Close
Close

In Heywood

Dave Boyle

The odds show Labour still favourite to beat Ukip in the Heywood and Middleton by-election on Thursday, but that we’re even talking about it being contested is significant, given that the constituency I grew up in has been solid Labour for half a century. Polls show Labour comfortably ahead, but Ukip increasing its vote tenfold to 31 per cent. On a trip home the other weekend, I didn’t see many posters in windows and turnout will be low.

People in Heywood voted Labour on a tribal basis for decades, but as the years have passed and Labour has failed to deliver appreciable improvements, loyalty has been fatally weakened. The collectivist institutions that united the tribe have long gone. After 13 years of Labour government, the town’s economy in 2010 was no more viable than it had been at the end of the 1980s. The cotton mills that created the town were gone by the 1960s, and whatever industry remained was done for by thirty years of economic policy designed to serve finance rather than manufacturing. The retail distribution park on the edge of town employs 5000 people – near the M62, it’s well placed in the motorway network – but excellent transport links cut both ways: jobs in Heywood aren’t the same as jobs for people from Heywood, whatever the boosterish press releases from the council might say.

The town centre is full of shuttered shops, which has at least given both Ukip and Labour plenty of options when choosing office space to run their election campaigns from. York Street, it used to be said, held the world record for the most pubs on one thoroughfare. In the early 1990s there was one pub in Heywood for every 650 residents. That might explain why it’s a happy hunting ground for everyone’s favourite politician to have a pint with, if many of those pubs weren’t now closed, done for by declining disposable incomes, avaricious corporate landlords and a cavernous Wetherspoons.

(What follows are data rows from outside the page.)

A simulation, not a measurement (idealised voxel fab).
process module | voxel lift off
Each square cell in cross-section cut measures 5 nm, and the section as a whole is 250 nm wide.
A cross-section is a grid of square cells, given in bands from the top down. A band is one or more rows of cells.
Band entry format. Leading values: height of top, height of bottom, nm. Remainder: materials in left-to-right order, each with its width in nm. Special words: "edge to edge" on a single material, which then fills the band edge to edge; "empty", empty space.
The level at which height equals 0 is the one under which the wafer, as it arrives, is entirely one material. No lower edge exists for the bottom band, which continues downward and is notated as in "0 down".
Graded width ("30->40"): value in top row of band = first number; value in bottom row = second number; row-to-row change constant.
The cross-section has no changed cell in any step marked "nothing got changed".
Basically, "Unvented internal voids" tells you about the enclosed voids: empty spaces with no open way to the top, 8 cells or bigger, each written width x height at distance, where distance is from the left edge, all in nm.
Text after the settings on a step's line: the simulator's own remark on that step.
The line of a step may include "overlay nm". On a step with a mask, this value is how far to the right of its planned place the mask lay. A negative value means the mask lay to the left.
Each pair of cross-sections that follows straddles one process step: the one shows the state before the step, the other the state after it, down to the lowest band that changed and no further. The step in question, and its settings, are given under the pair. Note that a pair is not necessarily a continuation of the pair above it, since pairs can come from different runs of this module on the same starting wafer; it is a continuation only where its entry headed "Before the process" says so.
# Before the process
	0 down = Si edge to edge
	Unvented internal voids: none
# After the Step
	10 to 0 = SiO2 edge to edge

What Heywood and Middleton have lots of are two core Ukip target groups: the elderly who have worked hard and paid in, and fear for the benefits they were promised; and single people in flats who are worried both that they may lose what little they have, and that this is as good as it gets. Labour has already lost a third of the votes it won in 1997. But what’s new is that the voters who were once disappointed in Labour are now angry with it for being a party either unwilling or unable to challenge the system to make it work for people here. Farage’s second-hand Littlejohn-isms and not-actually-true examples of ‘PC gone mad’ can only seem refreshingly forthright when compared to a cavalcade of career politicians speaking in the unreal argot of the PR-trained classes.

Labour looks set to win this time, but next May they’ll be fighting on many more fronts. In any case, this isn’t a problem of poor political resources, but deep political disenchantment. It’s been two generations in the making and will take longer than between now and the next election to fix.